The two organisations have noted that they represent more than $1.7 trillion of the $2.7 trillion superannuation pool and, on that basis, have joined forces to present a common policy front that calls on the NCC to recommend the establishment of unitised, transparent and liquid investment vehicles to house infrastructure assets.
Their statement said that infrastructure investment vehicles would make them attractive to all superannuation investors and overcome community concerns around illiquidity and asset pricing in circumstances where, in the past, SMSFs had been largely excluded from this asset class.
“It has always been a bone of contention with the Association that SMSFs have been largely precluded from investing in infrastructure,” SMSF Association chief executive, John Maroney said. “The benefits of this asset class to SMSFs include managing longevity risks in retirement by offering long-term investment options with low volatility, moderate yield relative to inflation and capital growth, and the desire of trustees to have control via direct investing.”

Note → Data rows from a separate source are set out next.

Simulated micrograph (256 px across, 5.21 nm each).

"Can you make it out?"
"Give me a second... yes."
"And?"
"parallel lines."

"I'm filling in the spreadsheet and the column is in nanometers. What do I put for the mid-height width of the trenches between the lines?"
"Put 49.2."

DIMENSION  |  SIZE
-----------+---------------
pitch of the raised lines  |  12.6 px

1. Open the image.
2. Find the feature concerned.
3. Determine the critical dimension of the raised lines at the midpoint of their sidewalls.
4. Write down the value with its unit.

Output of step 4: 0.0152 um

“Infrastructure offers a relatively low-risk investment alternatives to cash and term deposits at a time of record low interest rates,” he said. “So, the opening up of infrastructure investment to SMSFs in a unitised, liquid form would provide a new avenue for SMSF investment that could help fund Australia’s recovery and future infrastructure investment needs.”
FSC chief executive, Sally Loane said: “Opening infrastructure investment to SMSFs and superannuation investors would democratise investment in critical domestic infrastructure, as well have the benefit of offering stable, predictable income streams to fund Australians’ retirement.
“Stronger infrastructure investment would allow the National Cabinet and State Governments to turbocharge asset recycling to finance new job-creating infrastructure projects and create jobs.”